Toy studies

Contents

Toy studies#

Having a model, it can be convenient to do sensitivity studies and checks of the fit by doing a “toy study”: sampling from the model and fitting to the generated sample. The fitted values and the spread characterize whether the fit is biased or not. The difference to the “actual” value divided by the uncertainty (the pulls) should follow a standard Gaussian distribution

import matplotlib.pyplot as plt
import numpy as np
import progressbar
import tensorflow as tf
import zfit
from zfit import z

We will build a simple model, just a Gaussian. But, given the well defined workflow of zfit, model can be exchanged by any complicated composition or custom model.

obs = zfit.Space('x', -5, 5)

sigma = zfit.Parameter('sigma', 1, 0.1, 10)
mu = zfit.Parameter('mu', 0, -1, 1)
model = zfit.pdf.Gauss(obs=obs, mu=mu, sigma=sigma)

Instead of using sample as before, we will first build our loss with a more efficient Data, a “sampler”, created by create_sampler. This has like sample the arguments for limits and the number of samples, but also supports fixed_params, which is true by default. This means that whenever this object is resampled, it will be resampled with the parameter values that it had when we created the sampler.

sampler = model.create_sampler(n=3000)

This takes a while, as the first resampling is happening now. But first, we build our whole chain, just using our sampler as data.

nll = zfit.loss.UnbinnedNLL(model, sampler)

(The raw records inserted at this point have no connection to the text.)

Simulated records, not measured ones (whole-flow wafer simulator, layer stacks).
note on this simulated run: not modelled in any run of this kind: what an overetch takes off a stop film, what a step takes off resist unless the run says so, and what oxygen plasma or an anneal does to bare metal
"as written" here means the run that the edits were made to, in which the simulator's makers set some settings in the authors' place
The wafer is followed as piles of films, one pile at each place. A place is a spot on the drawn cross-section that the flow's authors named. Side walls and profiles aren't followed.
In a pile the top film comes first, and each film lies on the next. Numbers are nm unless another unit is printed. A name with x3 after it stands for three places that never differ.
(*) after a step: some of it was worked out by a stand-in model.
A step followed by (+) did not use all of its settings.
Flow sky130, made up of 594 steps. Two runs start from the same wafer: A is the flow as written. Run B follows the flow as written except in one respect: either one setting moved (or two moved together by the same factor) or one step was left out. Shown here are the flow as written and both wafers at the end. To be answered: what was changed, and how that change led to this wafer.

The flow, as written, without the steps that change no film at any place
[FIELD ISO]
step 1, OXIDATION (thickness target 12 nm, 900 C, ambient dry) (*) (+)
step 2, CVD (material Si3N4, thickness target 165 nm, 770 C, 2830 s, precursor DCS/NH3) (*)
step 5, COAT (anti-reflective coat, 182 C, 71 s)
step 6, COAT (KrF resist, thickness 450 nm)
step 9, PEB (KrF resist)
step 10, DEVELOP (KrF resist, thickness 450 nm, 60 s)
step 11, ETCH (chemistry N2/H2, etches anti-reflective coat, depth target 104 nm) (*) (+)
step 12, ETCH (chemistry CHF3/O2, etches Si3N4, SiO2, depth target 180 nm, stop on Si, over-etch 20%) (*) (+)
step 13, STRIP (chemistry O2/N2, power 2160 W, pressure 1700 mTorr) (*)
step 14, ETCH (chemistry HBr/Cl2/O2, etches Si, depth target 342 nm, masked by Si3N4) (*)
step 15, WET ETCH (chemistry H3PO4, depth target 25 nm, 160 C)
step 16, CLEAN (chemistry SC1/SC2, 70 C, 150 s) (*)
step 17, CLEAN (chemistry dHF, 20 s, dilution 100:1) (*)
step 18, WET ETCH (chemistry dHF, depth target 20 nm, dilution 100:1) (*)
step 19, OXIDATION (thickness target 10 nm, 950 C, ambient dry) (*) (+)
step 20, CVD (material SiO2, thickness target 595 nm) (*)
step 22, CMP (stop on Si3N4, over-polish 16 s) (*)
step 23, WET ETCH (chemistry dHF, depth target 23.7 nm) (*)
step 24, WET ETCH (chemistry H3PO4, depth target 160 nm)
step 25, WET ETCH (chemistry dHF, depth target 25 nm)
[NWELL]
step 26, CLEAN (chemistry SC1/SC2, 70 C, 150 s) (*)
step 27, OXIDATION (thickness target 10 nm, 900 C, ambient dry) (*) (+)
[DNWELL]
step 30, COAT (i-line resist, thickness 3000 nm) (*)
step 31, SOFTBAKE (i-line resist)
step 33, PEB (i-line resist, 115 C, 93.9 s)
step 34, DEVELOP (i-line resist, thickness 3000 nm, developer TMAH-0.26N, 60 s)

# this stategy does not raise an error with NaNs but returns a non-converged `FitResult`
from zfit.minimize import DefaultToyStrategy

minimizer = zfit.minimize.Minuit(strategy=DefaultToyStrategy(), verbosity=0, tol=1e-3, use_minuit_grad=True)
fit_results = []
ntoys = 20
params = nll.get_params()

with progressbar.ProgressBar(max_value=ntoys) as bar:

    while len(fit_results) < ntoys:

        # Generate toys
        sampler.resample()  # this is where the sampling happens

        # Randomise initial values. They can put the pdf in an unphysical region, making it negative at points.
        # This will produce NaNs in the log of the NLL. Therefore, we randomize until we got no NaNs anymore.
        for param in params:
            param.randomize()  # or smarter, use `set_value` for your own method

# The following can be used if the loss may returns NaNs, to test. Repeat in a while loop until it matches
#            try:
#                is_nan = np.isnan(zfit.run(nll.value()))
#            except tf.errors.InvalidArgumentError:  # NaNs produced, check_numerics raises this error
#                # print("nan error, try again")  # try again
#                is_nan = True
#            else:
#                break

        # Minimise the NLL
        result = minimizer.minimize(nll)

        if result.converged:
            # Calculate uncertainties
            result.hesse()
            fit_results.append(result)
            bar.update(len(fit_results))
print(fit_results[:10])
[<zfit.minimizers.fitresult.FitResult object at 0x7f44a0486cd0>, <zfit.minimizers.fitresult.FitResult object at 0x7f44a04d0a50>, <zfit.minimizers.fitresult.FitResult object at 0x7f44a01114d0>, <zfit.minimizers.fitresult.FitResult object at 0x7f44a02a0d50>, <zfit.minimizers.fitresult.FitResult object at 0x7f44a016bf50>, <zfit.minimizers.fitresult.FitResult object at 0x7f44a013ad10>, <zfit.minimizers.fitresult.FitResult object at 0x7f44a0178790>, <zfit.minimizers.fitresult.FitResult object at 0x7f449a71cd90>, <zfit.minimizers.fitresult.FitResult object at 0x7f449a71e4d0>, <zfit.minimizers.fitresult.FitResult object at 0x7f449a710b10>]

Evaluate results#

From here on, we can use the fit_results to compare against the true value, make plots, etc.